Arithmetic progression within sequence: 1/2, 1/3, 1/4, 1/5, ......

Hint: The arithmetic progressions you found written in ascending order are:

$\dfrac{1}{6}, \dfrac{2}{6}, \dfrac{3}{6}$

$\dfrac{1}{12}, \dfrac{2}{12}, \dfrac{3}{12}, \dfrac{4}{12}$

$\dfrac{1}{60}, \dfrac{2}{60}, \dfrac{3}{60}, \dfrac{4}{60}, \dfrac{5}{60}$

See if you can generalize this. Spoiler below.

For any integer $n$, let $L_n = \text{lcm}(1,2,\ldots,n)$. Then, the numbers $\dfrac{1}{L_n}, \dfrac{2}{L_n}, \ldots, \dfrac{n}{L_n}$ are an arithmetic progression and are all in the sequence since $\dfrac{L_n}{n}$ is a positive integer. You could also use $\dfrac{1}{n!}, \dfrac{2}{n!}, \ldots, \dfrac{n}{n!}$.

Let $\frac1{a_1}, \frac1{a_2},\ldots ,\frac1{a_n}$ be a decreasing arithmetic progression of unit fractions of length $n$. Then you can add a rational number at the front, to make the arithmetic progression $$\frac k{a_0}, \frac1{a_1}, \frac1{a_2}, \ldots , \frac1{a_n}$$with $k, a_0$ being coprime integers. Now divide all of them by $k$, and you have a new arithmetic progression of unit fractions of length $n+1$. This you can keep going indefinitely.

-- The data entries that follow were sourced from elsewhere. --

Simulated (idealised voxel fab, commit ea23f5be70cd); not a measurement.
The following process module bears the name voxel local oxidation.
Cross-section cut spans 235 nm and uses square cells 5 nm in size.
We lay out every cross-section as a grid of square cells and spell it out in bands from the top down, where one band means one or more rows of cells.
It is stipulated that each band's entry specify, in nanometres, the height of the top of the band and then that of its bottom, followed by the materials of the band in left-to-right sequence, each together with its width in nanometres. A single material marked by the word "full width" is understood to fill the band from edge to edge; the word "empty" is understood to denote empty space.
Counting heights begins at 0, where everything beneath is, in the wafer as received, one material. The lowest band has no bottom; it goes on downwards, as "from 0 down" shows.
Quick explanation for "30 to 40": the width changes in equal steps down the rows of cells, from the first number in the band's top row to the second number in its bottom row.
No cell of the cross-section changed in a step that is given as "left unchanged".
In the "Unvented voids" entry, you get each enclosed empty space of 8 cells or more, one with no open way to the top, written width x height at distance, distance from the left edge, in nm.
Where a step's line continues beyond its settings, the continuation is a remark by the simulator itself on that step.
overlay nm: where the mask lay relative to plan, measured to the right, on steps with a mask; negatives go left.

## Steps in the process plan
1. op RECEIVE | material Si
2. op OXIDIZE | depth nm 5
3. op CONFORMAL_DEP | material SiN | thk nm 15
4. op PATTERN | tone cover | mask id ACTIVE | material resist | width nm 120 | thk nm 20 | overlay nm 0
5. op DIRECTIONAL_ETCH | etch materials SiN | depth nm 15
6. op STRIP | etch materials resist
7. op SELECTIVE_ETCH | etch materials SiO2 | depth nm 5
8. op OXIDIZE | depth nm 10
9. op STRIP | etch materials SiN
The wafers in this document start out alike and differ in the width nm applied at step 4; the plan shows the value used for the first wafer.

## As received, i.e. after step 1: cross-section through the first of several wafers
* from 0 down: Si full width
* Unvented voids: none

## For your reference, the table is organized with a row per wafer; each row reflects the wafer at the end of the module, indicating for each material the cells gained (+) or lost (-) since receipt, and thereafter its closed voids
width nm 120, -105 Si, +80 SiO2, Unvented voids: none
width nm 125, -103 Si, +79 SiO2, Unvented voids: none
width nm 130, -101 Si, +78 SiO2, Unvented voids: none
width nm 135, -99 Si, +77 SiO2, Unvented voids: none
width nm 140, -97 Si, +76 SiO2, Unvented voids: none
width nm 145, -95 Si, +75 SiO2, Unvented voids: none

You are, of course, free to divide by any multiple of $k$, but apart from that everything is forced, and given two fractions to start, whatever result you get will be similar (in the geometric sense) to what you get by dividing with exactly $k$. So essentially, the sequences you end up with are entirely decided by what two fractions you start with.